We're migrating our embedded system from Intel(R) Core(TM) i7-4700EQ CPU @ 2.40GHz to Intel(R) Core(TM) i7-8850H CPU @ 2.60GHz . During our tests we noticed that, post migration, the calls to Intel IPP library experience sporadic degradation in performance, taking 3-4 times the time taken during the normal performance.
Specifically, the call to ippsFIRMR_32f, which normally takes between 30 micro seconds, take 90-100 microseconds during the times of degradation in performance. This continues for a while - around 20-25 milliseconds, after which the system goes back to giving normal(better) performance ie around 25-30 microsecs/call.
We also saw similar lapses in performance to other IPP calls, around the sametime, but currently decided to focus our efforts on this one call to understand the issue better.
We've confirmed that this happens even when the system doesn't have any other threads/processes that're cpu intensive.
We've also confirmed that this never happens with the older CPU model - i7-4700EQ and it gives steady uniform performance, even with other threads running under normal load.
The configuration of the systems and identical otherwise.

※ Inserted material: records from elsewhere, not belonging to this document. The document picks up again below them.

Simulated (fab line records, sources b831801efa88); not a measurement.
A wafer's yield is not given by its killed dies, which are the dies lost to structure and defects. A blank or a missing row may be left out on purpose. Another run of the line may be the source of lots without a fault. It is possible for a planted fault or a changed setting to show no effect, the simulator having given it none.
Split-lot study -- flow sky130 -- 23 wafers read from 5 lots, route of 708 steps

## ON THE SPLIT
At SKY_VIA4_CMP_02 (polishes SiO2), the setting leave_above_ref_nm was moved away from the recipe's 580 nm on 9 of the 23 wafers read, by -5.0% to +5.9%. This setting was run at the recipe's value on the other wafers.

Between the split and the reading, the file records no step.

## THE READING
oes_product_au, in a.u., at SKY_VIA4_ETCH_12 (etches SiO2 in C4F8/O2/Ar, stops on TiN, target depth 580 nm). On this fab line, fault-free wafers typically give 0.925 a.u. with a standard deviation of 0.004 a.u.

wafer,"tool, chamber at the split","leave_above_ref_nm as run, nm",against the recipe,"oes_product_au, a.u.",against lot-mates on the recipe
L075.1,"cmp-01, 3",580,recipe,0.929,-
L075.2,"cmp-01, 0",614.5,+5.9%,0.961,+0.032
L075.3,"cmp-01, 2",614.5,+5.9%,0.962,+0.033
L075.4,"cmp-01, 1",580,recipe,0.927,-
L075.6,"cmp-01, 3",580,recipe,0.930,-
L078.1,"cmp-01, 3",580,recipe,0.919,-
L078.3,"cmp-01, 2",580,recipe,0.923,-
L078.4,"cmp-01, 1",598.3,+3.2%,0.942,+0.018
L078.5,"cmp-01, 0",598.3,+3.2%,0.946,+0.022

What can be some potential reasons for this varied performance with the new CPU. What are some ways this can be avoided/mitigated.
I can add more info - sample source code that has this problem, etc, if needed.
Thanks for the detailed information.
Please share with us a small reproducer and steps you used to compile and run it on your environment.
Also please let us know which version of IPP you are trying to use, if you are using IPP-2018 then please try updating the IPP to the latest version available and share with us an updated reproducer. Refer to the below link to download the latest IPP version.
Thanks for getting back. Apologies for my delayed response, as I was still looking into this issue yesterday. It turns out that, the reason for the discrepancy between the two processors, can be traced to a driver call. This is an internal driver, developed in house, that reads data from an FPGA. Both the systems run on CentOS 7.7 and the driver function that causes the discrepancy is wait_event_interruptible .
The driver reads data from a DMA, that's populated by the FPGA. The FPGA interrupts are handled by the driver to update the number of bytes available to read and notifies using wake_up_interruptible . On the read call the driver waits using 'wait_event_interruptible' and copies the available data from the DMA when the wait function returns.
For some reason that's still not clear, making this call in the driver, spills over and affects the performance of only the new CPU, after the driver code has finished running, while the old CPU carries on fine.
We're still investigating. If there are specific paths/tests that you'd like us to try, please let us know.
I wanted to add some more information to this investigation. It turns out that slowdowns in performance are not related to the IPP library itself, but can we replicated with any set of floating point calculations. We replaced the IPP function calls with our own dummy filter that mimics the floating point operations and we still continue to experience similar sporadic slowdowns in performance.
We also isolated two cores(ie disabled irqbalance from using them) and dedicated them to our threads and the problem persists. As mentioned before, the one way to stop this from happening is to not make the wait_event call in the driver.
The system also experiences similar issues if instead of reading the data ( with the wait call), the data is set to zeroes, but a delay is introduced with sleep system call, where we sleep for 18-20ms.
Is it possible that making the call puts the CPU In some 'sleep' state and it takes a while to become 'active' again, sometimes. It also seems like the recovery is gradual - while a single IPP/dummy filter calls normally take 30-35 microsecs normally(during good perf), once the performance hurdle is hit, the same calls take 90-100 microsecs. This continues for the next 24-26 ms, when we make another 200 such function calls and then it slowly comes back to the normal state of taking around 30-35 microsecs.
Thanks for the detailed information.
Please send us your environment details like Compiler version, IPP version, and the details of your system on which you are getting those issues. Also, share with us a reproducer with steps that you followed to reproduce this behavior.
We are a bit confused are you trying running it on CPU or FPGA?
Please send us the above details so as to get a good insight into your issue.
Please find the reproducer attached. We're building this with g++ (GCC) 4.8.5 20150623 with the C++11. The command line used to build is:
'g++ --std=c++11 -O3 TestFIRFilter.cpp -lpthread -o fir.'
As I mentioned earlier, this is not related to IPP, but rather the fact that the CPU cores sometimes enter a sleep/wait state. When woken up the system takes a longer time to perform the same set of computations, some times, compared to the version that never sleeps.
The program's being run on an Intel CPU - Intel(R) Core(TM) i7-8850H.
I've attached two samples of the outputs - res-fir.txt and res-fir-sleep.txt, which provides a comparison of the outputs from the same program, with the only difference between them being that one sleeps and other doesn't.
The system we see the problem is an embedded system. They run CentOS 7.7. Because these programs are the only ones that're running on them, there're no other processes of significance on them.
Please let me know if there's any more information required.